The Tenant Farmers Association (TFA) is urging the Chancellor of the Exchequer to consider including tax reforms which would help incentivise longer farm tenancies as part of the autumn budget.

The TFA is working with Government on measures to help the agricultural industry build resilience, raise productivity, manage risk and secure its long-term profitability.

Within the tenanted sector of agriculture, it is difficult, if not impossible, to achieve these goals when the average Farm Business Tenancies is only four years and 85% of all new tenancies are let for no more than five years.

TFA chief executive George Dunn said: “It has been 23 years since the introduction of the Agricultural Tenancies Act 1995 which ushered in Farm Business Tenancies.

The legislation represented a major deregulation of the agricultural let sector and at the time there were great hopes that it would increase opportunities both for new entrants and progressing farmers.

“However, nearly two and a half decades on and neither of these objectives have been attained.

“Whilst we saw an increase in the amount of let land through the early years of the new legislation, this has, by and large, tailed off.”

Shorter lease terms

Dunn said the biggest failing of the legislation has been the “perpetuation of short lease terms”, something he says has led to inefficiency.

“Farming is a long-term endeavour requiring significant capital investment, patience, good soil management and the ability to balance profitable years against the bad.

“Short-term tenancies are holding back progression, investment and sustainable land use. Farm Business Tenancies have been too short for too long and this must change.”

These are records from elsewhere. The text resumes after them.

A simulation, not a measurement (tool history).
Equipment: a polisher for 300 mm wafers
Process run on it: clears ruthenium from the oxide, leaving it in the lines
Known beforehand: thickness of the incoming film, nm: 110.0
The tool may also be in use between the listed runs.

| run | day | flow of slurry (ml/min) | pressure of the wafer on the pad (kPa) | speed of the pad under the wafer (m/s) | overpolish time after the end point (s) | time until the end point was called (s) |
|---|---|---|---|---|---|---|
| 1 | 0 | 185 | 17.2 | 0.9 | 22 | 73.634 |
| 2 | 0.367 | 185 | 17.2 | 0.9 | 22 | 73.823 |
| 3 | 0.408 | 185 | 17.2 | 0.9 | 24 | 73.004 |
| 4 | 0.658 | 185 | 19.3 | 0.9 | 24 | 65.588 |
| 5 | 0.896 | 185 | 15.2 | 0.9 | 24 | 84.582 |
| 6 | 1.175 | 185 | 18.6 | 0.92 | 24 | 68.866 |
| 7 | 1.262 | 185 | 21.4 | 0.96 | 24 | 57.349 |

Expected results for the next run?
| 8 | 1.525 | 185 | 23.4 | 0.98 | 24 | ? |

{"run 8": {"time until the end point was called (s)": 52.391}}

The TFA believes that average term lengths on FBTs should be 10 years or more and that the Government should be using fiscal levers to encourage a more sustainable position.

The TFA has proposed the following tax changes to improve lengths of term and productivity on tenanted holdings:

  • Restricting 100% Agricultural Property Relief from Inheritance Tax (currently available to all landlords regardless of the length of time for which they are prepared to let land) only to those prepared to let for 10 years or more, or on new tenancies with the security of tenure under the Agricultural Holdings Act 1986.
  • Offering landlords prepared to let land for 10 years or more the ability to declare their income as if it was trading income for taxation purposes.
  • Reforming Stamp Duty Land Tax to end the discrimination against longer tenancies.
  • Abolition of Capital Gains Tax rollover relief for purchases of land (other than in cases where land has been lost to compulsory purchase) and instead allowing relief for capital gains invested into fixed equipment on let holdings to drive on farm productivity, profitability and resilience.

“There is a growing consensus that the taxation environment within which landlords make decisions is encouraging a plethora of short-term interests in land and that this is leading to unsustainable economic outcomes. We cannot allow this situation to perpetuate,” added Dunn.